Bertrand Russell and James Burnham advocated the only way out of this logjam: a threat of preventive war against the Soviet Union, to keep the atom bomb from spreading beyond its initial unipolar home in America. To improve chances of success and broaden the bases for this policy, they advocated a Union of the free countries of Europe with America, as a nucleus of world order which might expand and bring in other countries as they became free and modernized. Even then the outcome would have been uncertain.
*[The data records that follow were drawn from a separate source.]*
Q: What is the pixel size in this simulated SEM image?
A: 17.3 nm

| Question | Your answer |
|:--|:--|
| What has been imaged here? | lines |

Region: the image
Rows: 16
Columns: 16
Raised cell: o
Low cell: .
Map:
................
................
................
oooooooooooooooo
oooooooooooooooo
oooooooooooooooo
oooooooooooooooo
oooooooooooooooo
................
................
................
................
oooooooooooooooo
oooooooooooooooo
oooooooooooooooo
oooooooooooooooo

By the 1960s, far less seemed possible. To be sure, the Maoist regime in China accused the two superpowers of conducting a Strachey-style global "condominium" or "co-imperium", but it was in a sense attributing too much rationality to them. Similarly, in the 1940s the Soviets accused America of following Russell's and Burnham's policy; they were attributing to America what they assumed any rational power would do.

Of course, it would have been a risky, heroic form of rationality to follow a policy of preventive war against a great power. In the 1940s, it would have required not just nerves of steel, but, as Burnham and Russell explained, a huge effort at expanding the base of action by constructing a political union on the Atlantic level. America, with half of the world's functioning economy and a nuclear monopoly, could have probably built such a union had it wished, but it would have been no small effort, and the unipolar strength of America, while then temporary, created an illusion of lack of need. In the 1960s, it would have required an even more daring effort: to build a quasi-Union, with a reliable joint policy-and-enforcement structure, across the Communism-democracy divide. Arguably that task was impossible.

What was done was more modest. The U.S. proposed the Baruch Plan, but let the USSR veto it. The U.S. meanwhile sponsored the building of a Euro-Atlantic community, as Russell and Burnham advocated, but here it went only half-way; it left all the heroic work of deep integration to the European level. On the Atlantic level, it built a military alliance and an economic cooperation regime, which it also extended indirectly to Japan. By providing military security and economic stability and transmuting occupation into an assymetrical alliance, it maintained and enhanced its levers of influence and was able to prevent proliferation within the alliance to Germany and Japan. It was also able to slow proliferation beyond the alliance through "suppliers clubs" for regulation of dual-use sales. But a goal of reversing proliferation was beyond its reach.

In the 1960s, similarly, the two superpowers did not reject the Strachey proposal in total. They acknowledged a joint interest and joint responsibility for non-proliferation, but implemented it in a watered-down form: by playing a leading role in creating the NPT-IAEA regime.

This regime declared any further proliferation of nuclear weapons illegitimate, and provided mechanisms to slow it down. It was a continuation of the traditional Westphalian view of the special responsibility of great powers, a responsibility that always included special rights and discriminatory enforcement -- nothing else would be realistic or workable in a system of primarily independent states. The responsibility had grown only more urgent with the advent of nuclear weapons, and the concomitant boiling down of the five great powers into two superpowers.